Separating files from collections » History » Version 1

Version 1/3 - Next » - Current version
Peter Amstutz, 01/15/2015 09:17 PM

Indexing files in collections


Users cannot find out which collections contain a given file. This is a hole in our provenance system, since a user can easily lose track of where a file came from if she is manipulating collections using workbench instead of through running jobs. A user should be able to query the system for all instances of a given file, across collections and renames.

Proposed Solution

Identify file contents based on its segments and blocks. Construct a normalized manifest containing only the file in the "." stream and with a known name, such as "data". Take the hash of this single-file normalized manifest and use that hash to represent the file.

(This does mean that that the same file contents allocated differently resulting in a different set of blocks would not be considered the "same". An alternate approach to identifying files uniquely would be to calculate the hash of the file contents directly. This is somewhat expensive, but could be accomplished by a background indexing service such as DataManager.)

Introduce two new tables, tentatively called "files" and "collection_entries".

The "files" table contains the manifest with the file blocks and segments, keyed on the hash of that manifest.

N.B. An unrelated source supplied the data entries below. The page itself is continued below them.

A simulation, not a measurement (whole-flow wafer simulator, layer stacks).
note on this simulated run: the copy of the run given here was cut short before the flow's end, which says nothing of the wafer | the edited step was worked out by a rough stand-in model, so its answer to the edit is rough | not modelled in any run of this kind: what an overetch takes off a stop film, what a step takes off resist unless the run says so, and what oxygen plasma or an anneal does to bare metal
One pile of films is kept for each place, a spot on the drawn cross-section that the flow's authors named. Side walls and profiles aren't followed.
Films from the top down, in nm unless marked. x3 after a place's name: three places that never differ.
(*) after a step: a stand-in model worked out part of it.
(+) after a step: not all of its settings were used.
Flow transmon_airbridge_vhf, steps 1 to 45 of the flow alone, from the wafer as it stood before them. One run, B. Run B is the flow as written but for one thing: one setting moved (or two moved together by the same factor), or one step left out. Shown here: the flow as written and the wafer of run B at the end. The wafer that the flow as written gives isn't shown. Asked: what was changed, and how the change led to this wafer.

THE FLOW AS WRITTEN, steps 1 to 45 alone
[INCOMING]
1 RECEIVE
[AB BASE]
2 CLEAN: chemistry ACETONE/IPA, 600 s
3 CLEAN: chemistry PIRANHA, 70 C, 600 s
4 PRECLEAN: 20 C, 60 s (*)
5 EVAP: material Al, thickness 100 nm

The "collection_entries" table contains a collection uuid, file name, and hash which keys into the file table.

We can then search the collection_entries table to find files that match a given file name pattern, or search the collections with files containing the desired content. We could also make metadata assertions about files independently from the collection(s) the file is located in.


If manifests are required to be normalized, we could dispense with manifest_text altogether in the Collections table and recreate the manifest text on demand based on CollectionEntries.

We could add a "blocks" table which links Keep blocks to records in the "file" table (and to Collections through an additional join). This would enable reverse lookup of blocks to determine if a user is allowed to know if a block already exists. This would permit "should I upload this block or not?" queries enabling arv-put logic that can skip sending blocks that are already present on the remote instance.